Do people in the UK trust the media?

Connor IbbetsonData Journalist
December 16, 2019, 12:41 PM GMT+0

YouGov figures show British trust in the press to tell the truth has fallen, with less than half believing BBC news journalists are honest and impartial

As the BBC responds to claims of bias following its coverage of the general election, YouGov polling reveals that faith in BBC News journalists to tell the truth has dropped, but the trend is not unique to the broadcaster, with trust in journalists falling across the board.

Less than half of Britons (44%) now say they trust the institution to tell the truth despite its public charter to remain politically neutral. This is a fall of seven percentage points since October.

Half of Britons who backed the Conservative Party in 2017 (53%) say they don’t fully trust BBC News journalists to tell the truth, compared to 49% and 33% of 2017 Labour and Lib Dem voters respectively.

Among those who voted to leave the European Union, only two in five (40%) say they trust the broadcaster, compared to 54% of remain voters. Class also plays a part in trusting the BBC, just 37% of C2DE adults trust BBC News to tell the truth compared to 49% of ABC1 adults.

YouGov also compared “up-market newspapers” like The Times and The Guardian, with mid-market papers such as The Daily Mail and the Express, and tabloids like The Sun and The Mirror, and revealed that UK adults have also lost trust in newspaper journalists since the general election began.

Britons are most likely to trust journalists working for the likes of The Times and The Guardian to tell the truth – overall a third (34%) of Britons say they trust these newspapers, but this is still down four percentage points from 38% in mid-October.

Britons see the tabloid press as the least trustworthy, with half (51%) now saying they wouldn’t trust the newspapers in this bracket to tell the truth at all, and another third (34%) saying they wouldn’t trust the paper much, for a total of 85% of UK adults who don’t fully trust the tabloids.

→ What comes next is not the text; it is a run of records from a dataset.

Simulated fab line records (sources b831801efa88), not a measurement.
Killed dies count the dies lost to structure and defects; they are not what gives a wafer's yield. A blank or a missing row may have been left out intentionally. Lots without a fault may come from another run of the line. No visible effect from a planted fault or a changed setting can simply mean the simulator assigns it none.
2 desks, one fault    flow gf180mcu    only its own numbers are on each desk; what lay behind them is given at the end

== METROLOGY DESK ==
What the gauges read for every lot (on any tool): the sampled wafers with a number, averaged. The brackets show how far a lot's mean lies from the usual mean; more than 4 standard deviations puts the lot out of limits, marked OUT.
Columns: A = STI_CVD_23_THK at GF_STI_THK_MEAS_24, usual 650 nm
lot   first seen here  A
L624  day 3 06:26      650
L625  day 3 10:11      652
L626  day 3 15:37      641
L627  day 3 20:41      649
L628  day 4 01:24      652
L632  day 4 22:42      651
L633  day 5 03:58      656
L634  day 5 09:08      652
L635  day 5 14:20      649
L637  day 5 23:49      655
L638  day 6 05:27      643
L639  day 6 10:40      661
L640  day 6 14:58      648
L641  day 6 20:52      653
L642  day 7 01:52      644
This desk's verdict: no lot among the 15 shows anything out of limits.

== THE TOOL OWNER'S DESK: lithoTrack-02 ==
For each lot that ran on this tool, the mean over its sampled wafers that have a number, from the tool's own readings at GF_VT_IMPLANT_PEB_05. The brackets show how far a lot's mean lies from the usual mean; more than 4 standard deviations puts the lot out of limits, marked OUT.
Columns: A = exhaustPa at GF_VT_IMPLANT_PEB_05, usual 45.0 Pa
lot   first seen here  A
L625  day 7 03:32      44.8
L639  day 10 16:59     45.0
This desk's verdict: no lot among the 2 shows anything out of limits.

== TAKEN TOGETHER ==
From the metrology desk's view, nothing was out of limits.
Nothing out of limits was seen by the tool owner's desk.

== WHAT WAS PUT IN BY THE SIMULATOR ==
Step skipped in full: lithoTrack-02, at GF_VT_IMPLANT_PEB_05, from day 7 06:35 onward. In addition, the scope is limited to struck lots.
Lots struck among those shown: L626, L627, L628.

Looking across party lines, trust of newspapers has also broadly fallen, however levels of trust among those who backed the Liberal Democrats at the last election have plummeted despite this group having the most trust in the BBC. For upmarket newspapers, the number of 2017 Lib Dem voters who say they either don’t trust the newspapers to tell the truth at all or much has risen nearly 20 percentage points from 35%, to 54%.

For mid-market papers like the Mail, 92% of previous Lib Dem voters now say they don’t trust the papers to tell the truth to some extent, compared to 74% of 2017 conservative voters who say the same – of those same conservative voters, 23% say they are likely to trust mid-market papers, compared to just 8% of those who backed Labour and 7% of those who backed the Lib Dems.

As for the tabloids, distrust from Lib Dem and Labour voters has risen four percentage points since October, with 96% and 88% respectively now saying they wouldn’t trust these newspapers to tell the truth to some degree.